To keep Monzo running smoothly and continue serving the needs of our customers, it's important our technology platform is scaled appropriately. Practically speaking, when you do anything with your Monzo account, like open the Monzo app or use your debit card, a computer server in our platform has to do some work. There’s a limit to how much work each server can do, so when more customers do more things we need to add more servers.

We've built Monzo in the cloud so we can take advantage of near-infinite capacity, but it is our responsibility to determine exactly what resources we need. We've been on a journey from setting this manually to today where we rely on automated systems to take care of this for us.

We’re building Monzo on microservices and Kubernetes

It’s no secret that Monzo is all-in on microservices on Kubernetes. In fact, almost every system we run does so on top of Kubernetes, with the only notable exceptions being some stateful infrastructure like Cassandra and etcd. There are many reasons why Kubernetes works well for us:

Standard APIs for managing software: Kubernetes provides a consistent API for deploying, maintaining and interacting with applications. We’ve become very efficient at operating software using Kubernetes primitives.

Built-in resiliency primitives: Kubernetes solves many of the resiliency concerns that operators of distributed systems need to think about. Built in controls loops manage the software running in the cluster to constantly close the gap between the declared state and what’s observed live. Having our microservices auto-heal in the face of failures in the underlying infrastructure is both powerful and necessary when operating at scale.

Efficient use of infrastructure: Historically, operators had to decide where to run their application to make best use of the underlying infrastructure. With more monolithic applications, it was reasonable to run each application with a 1:1 mapping against a particular server. With the introduction of service-oriented architectures, running each instance of a microservice on its own server would be enormously inefficient*. Kubernetes helps by managing the placement of workloads into a cluster, with operators only needing to define how much CPU and memory each needs.

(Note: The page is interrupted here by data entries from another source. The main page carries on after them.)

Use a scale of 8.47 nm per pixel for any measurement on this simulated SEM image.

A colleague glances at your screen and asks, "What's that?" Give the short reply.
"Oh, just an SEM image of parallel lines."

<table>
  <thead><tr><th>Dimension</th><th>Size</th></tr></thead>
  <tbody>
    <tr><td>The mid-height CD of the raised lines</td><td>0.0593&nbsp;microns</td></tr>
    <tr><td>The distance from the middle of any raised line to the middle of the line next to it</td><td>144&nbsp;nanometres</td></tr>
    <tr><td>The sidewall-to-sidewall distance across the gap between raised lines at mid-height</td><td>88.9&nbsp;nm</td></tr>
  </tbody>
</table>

Sizing things appropriately is hard

Kubernetes uses a bin packing algorithm to decide where to run each workload. It knows what capacity is free on each server in the cluster, and when an operator deploys something new, it considers how big it is and where it would fit best.

Conceptually, if each server in the cluster is represented by a van, and each workload as a box to be packed into a van, Kubernetes is responsible for deciding which box goes which van. This is a robust process, but it begs the question: as an application owner, how do I know how big to make my box?

Typically, the process goes something like:

  1. Make an educated guess
  2. Get it wrong
  3. Wait for your service to exhaust its allocated resources
  4. Add a generous margin so it never* happens again